Skip to content

Peykare Reader

This module includes classes and functions for reading the Peykare corpus.

Peykare is a collection of formal written and spoken Persian texts collected from real sources such as newspapers, websites, and pre-typed documents, which have been corrected and tagged. The volume of this data is approximately 100 million words, gathered from various sources with a high degree of diversity. 10 million words of this corpus have been manually tagged by linguistics students using 882 syntactic-semantic tags, and each file is classified by its subject and source. This corpus, prepared by the Intelligent Signal Processing Research Center, is suitable for use in training language models and other natural language processing projects.

PeykareReader

A reader for the Peykare corpus.

Parameters:

Name Type Description Default
root str

Path to the root folder containing corpus files.

required
joined_verb_parts bool

If True, multi-part verbs will be returned as joined tokens.

True
pos_map str

A function to map fine-grained tags to coarse-grained ones.

coarse_pos_e
universal_pos bool

If True, uses the universal POS tagset.

False

__init__(root, joined_verb_parts=True, pos_map=coarse_pos_e, universal_pos=False)

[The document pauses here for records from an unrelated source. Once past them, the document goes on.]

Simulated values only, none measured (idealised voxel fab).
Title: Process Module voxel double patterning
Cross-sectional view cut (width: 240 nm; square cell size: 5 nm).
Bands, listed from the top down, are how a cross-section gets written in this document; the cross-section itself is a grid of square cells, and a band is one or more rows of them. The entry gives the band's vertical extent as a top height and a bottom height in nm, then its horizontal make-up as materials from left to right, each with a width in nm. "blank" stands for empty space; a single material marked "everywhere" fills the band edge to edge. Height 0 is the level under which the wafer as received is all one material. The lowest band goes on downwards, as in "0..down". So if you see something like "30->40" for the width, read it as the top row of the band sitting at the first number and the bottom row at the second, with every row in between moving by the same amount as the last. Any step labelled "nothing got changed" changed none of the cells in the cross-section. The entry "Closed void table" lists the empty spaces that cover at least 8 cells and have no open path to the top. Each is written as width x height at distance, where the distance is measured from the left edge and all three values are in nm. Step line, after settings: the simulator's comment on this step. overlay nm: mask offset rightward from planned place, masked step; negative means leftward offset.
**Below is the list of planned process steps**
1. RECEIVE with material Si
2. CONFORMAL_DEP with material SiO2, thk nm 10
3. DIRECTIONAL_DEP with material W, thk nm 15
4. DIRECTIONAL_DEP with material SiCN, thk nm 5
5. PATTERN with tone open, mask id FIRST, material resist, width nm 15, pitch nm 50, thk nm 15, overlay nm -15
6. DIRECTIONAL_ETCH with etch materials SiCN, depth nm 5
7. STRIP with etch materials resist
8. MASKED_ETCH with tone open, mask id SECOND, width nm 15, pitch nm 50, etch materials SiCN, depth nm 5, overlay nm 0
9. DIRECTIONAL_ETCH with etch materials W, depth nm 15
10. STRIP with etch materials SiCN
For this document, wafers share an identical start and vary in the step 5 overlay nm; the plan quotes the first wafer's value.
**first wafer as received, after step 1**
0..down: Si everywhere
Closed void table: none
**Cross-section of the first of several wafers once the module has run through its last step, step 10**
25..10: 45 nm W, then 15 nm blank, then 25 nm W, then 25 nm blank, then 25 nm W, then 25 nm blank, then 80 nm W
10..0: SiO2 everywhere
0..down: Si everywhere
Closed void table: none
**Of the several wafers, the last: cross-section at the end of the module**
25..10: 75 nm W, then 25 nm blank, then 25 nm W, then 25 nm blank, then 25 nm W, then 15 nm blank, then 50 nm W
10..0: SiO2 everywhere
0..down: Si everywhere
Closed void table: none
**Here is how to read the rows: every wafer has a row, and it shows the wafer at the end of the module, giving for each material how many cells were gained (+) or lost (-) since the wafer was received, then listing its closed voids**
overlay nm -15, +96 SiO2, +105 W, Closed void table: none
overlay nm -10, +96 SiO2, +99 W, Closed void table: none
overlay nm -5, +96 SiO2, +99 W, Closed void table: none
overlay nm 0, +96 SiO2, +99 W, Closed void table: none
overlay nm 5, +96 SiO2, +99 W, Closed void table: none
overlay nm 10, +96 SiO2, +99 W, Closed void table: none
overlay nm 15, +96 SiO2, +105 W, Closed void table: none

Initializes the PeykareReader.

Parameters:

Name Type Description Default
root str

Path to the folder containing the corpus files.

required
joined_verb_parts bool

If True, multi-part verbs will be joined using an underscore.

True
pos_map str

A mapper for fine-grained to coarse-grained tags.

coarse_pos_e
universal_pos bool

If True, uses universal POS tags.

False

doc_to_sents(document)

Converts an input document into a list of sentences.

Each sentence is a list of (word, tag) tuples.

Parameters:

Name Type Description Default
document str

The raw document text to be converted.

required

Yields:

Type Description
list[tuple[str, str]]

The next sentence in the form of a list of (word, tag) tuples.

docs()

Returns documents as raw text.

Yields:

Type Description
str

The raw text of the next document.

sents()

Returns sentences of the corpus as a list of (token, tag) tuples.

Examples:

>>> peykare = PeykareReader(root='peykare')
>>> next(peykare.sents())
[('دیرزمانی', 'N'), ('از', 'P'), ('راه‌اندازی', 'N,EZ'), ('شبکه‌ی', 'N,EZ'), ('خبر', 'N,EZ'), ('الجزیره', 'N'), ('نمی‌گذرد', 'V'), ('،', 'PUNC'), ('اما', 'CONJ'), ('این', 'DET'), ('شبکه‌ی', 'N,EZ'), ('خبری', 'AJ,EZ'), ('عربی', 'N'), ('بسیار', 'ADV'), ('سریع', 'ADV'), ('توانسته', 'V'), ('در', 'P'), ('میان', 'N,EZ'), ('شبکه‌های', 'N,EZ'), ('عظیم', 'AJ,EZ'), ('خبری', 'AJ'), ('و', 'CONJ'), ('بنگاه‌های', 'N,EZ'), ('چندرسانه‌ای', 'AJ,EZ'), ('دنیا', 'N'), ('خودی', 'N'), ('نشان', 'N'), ('دهد', 'V'), ('.', 'PUNC')]

Yields:

Type Description
list[tuple[str, str]]

The next sentence in the form of a list of (token, tag) tuples.

coarse_pos_e(tags, word)

Converts fine-grained tags to coarse-grained POS tags.

Examples:

>>> coarse_pos_e(['N','COM','SING'],'الجزیره')
'N'

Parameters:

Name Type Description Default
tags list[str]

List of fine-grained tags.

required
word str

The word associated with the tags.

required

Returns:

Type Description
list[str]

List of coarse-grained tags.

coarse_pos_u(tags, word)

Converts fine-grained tags to coarse-grained universal POS tags.

Examples:

>>> coarse_pos_u(['N','COM','SING'], 'الجزیره')
'NOUN'

Parameters:

Name Type Description Default
tags list[str]

List of fine-grained tags.

required
word str

The word to be converted to a universal tag.

required

Returns:

Type Description
list[str]

List of coarse-grained universal POS tags.

join_verb_parts(sentence)

Joins multi-part verbs with an underscore character.

Takes a sentence in the form of a list of (token, tag) tuples and joins tokens belonging to multi-part verbs using an underscore (_).

Examples:

>>> join_verb_parts([('اولین', 'AJ'), ('سیاره', 'Ne'), ('خارج', 'AJ'), ('از', 'P'), ('منظومه', 'Ne'), ('شمسی', 'AJ'), ('دیده', 'AJ'), ('شد', 'V'), ('.', 'PUNC')])
[('اولین', 'AJ'), ('سیاره', 'Ne'), ('خارج', 'AJ'), ('از', 'P'), ('منظومه', 'Ne'), ('شمسی', 'AJ'), ('دیده_شد', 'V'), ('.', 'PUNC')]

Parameters:

Name Type Description Default
sentence list[tuple[str, str]]

Sentence as a list of (token, tag) tuples.

required

Returns:

Type Description
list[tuple[str, str]]

A list of (token, tag) tuples where multi-part verbs are joined into a single token.